Anaplan is looking for a Site Reliability Engineer to join our team. You will play a critical role in maintaining the reliability, availability, and performance of the Anaplan platform, working to build and scale resilient systems.
What You'll Do
- Build, monitor, and maintain highly available and scalable production systems.
- Develop and implement automation for operational tasks to improve system efficiency and reliability.
- Participate in on-call rotations, troubleshoot complex issues, and lead incident response.
- Collaborate with software engineering teams to design, launch, and operate services.
- Define and implement Service Level Objectives (SLOs) and Service Level Indicators (SLIs).
- Drive continuous improvement in system performance, capacity planning, and cost optimization.
What We're Looking For
- Proven experience in an SRE, DevOps, or similar role focused on large-scale distributed systems.
- Strong programming and scripting skills in languages like Python, Go, or Java.
- Deep experience with cloud infrastructure (AWS, Azure, or GCP) and container orchestration (Kubernetes, Docker).
- Expertise in monitoring and observability tools like Prometheus, Grafana, Datadog, or Splunk.
- Strong understanding of Linux/Unix systems, networking, and security fundamentals.
- Experience with infrastructure-as-code tools like Terraform, Ansible, or CloudFormation.
Nice to Have
- Experience managing data platforms or large-scale databases.

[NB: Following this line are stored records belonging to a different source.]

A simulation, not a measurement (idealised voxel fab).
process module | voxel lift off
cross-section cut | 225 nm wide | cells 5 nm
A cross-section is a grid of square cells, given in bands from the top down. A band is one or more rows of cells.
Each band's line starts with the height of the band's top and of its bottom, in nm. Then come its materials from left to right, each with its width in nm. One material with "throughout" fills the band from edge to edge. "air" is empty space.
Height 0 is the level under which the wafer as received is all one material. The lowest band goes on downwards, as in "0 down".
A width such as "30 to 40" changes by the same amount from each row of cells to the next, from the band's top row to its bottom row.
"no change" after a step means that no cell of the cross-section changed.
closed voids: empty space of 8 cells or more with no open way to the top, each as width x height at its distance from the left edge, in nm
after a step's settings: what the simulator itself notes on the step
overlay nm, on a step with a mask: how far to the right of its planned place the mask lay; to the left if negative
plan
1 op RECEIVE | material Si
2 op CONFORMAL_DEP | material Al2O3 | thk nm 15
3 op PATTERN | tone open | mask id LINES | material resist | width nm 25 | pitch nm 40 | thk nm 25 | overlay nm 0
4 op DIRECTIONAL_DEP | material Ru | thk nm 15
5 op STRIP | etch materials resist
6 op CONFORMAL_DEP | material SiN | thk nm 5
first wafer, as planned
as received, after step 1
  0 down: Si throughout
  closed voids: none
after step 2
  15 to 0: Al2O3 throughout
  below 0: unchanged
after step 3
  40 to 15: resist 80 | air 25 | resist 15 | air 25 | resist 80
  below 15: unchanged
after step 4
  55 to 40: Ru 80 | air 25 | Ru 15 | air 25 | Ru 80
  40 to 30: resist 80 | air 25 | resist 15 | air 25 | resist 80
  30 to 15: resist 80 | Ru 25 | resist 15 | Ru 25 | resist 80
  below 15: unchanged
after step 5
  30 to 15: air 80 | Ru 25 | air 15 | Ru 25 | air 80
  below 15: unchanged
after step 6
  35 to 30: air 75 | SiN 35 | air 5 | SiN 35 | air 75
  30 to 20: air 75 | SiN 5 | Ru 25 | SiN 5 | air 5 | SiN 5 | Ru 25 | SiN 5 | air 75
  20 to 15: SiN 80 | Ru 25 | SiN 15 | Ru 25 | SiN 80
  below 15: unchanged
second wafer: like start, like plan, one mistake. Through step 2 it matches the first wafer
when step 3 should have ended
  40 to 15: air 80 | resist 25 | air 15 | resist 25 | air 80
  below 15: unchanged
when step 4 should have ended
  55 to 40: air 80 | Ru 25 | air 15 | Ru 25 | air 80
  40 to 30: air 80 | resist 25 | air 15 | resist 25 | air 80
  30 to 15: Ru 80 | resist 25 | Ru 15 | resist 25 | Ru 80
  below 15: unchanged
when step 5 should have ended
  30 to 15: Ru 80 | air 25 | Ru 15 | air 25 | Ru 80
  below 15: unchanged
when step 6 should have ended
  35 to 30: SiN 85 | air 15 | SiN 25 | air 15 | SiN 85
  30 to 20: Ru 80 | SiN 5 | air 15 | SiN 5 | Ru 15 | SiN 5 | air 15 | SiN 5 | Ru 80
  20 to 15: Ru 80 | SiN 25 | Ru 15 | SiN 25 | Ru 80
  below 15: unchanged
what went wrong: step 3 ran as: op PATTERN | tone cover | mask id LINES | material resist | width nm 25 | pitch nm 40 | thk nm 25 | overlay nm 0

- Knowledge of CI/CD pipelines and GitOps practices.
- Experience in a SaaS or platform engineering environment.
We believe in a hiring and working environment where all people are respected and valued, regardless of gender identity or expression, sexual orientation, religion, ethnicity, age, neurodiversity, disability status, citizenship, or any other aspect which makes people unique.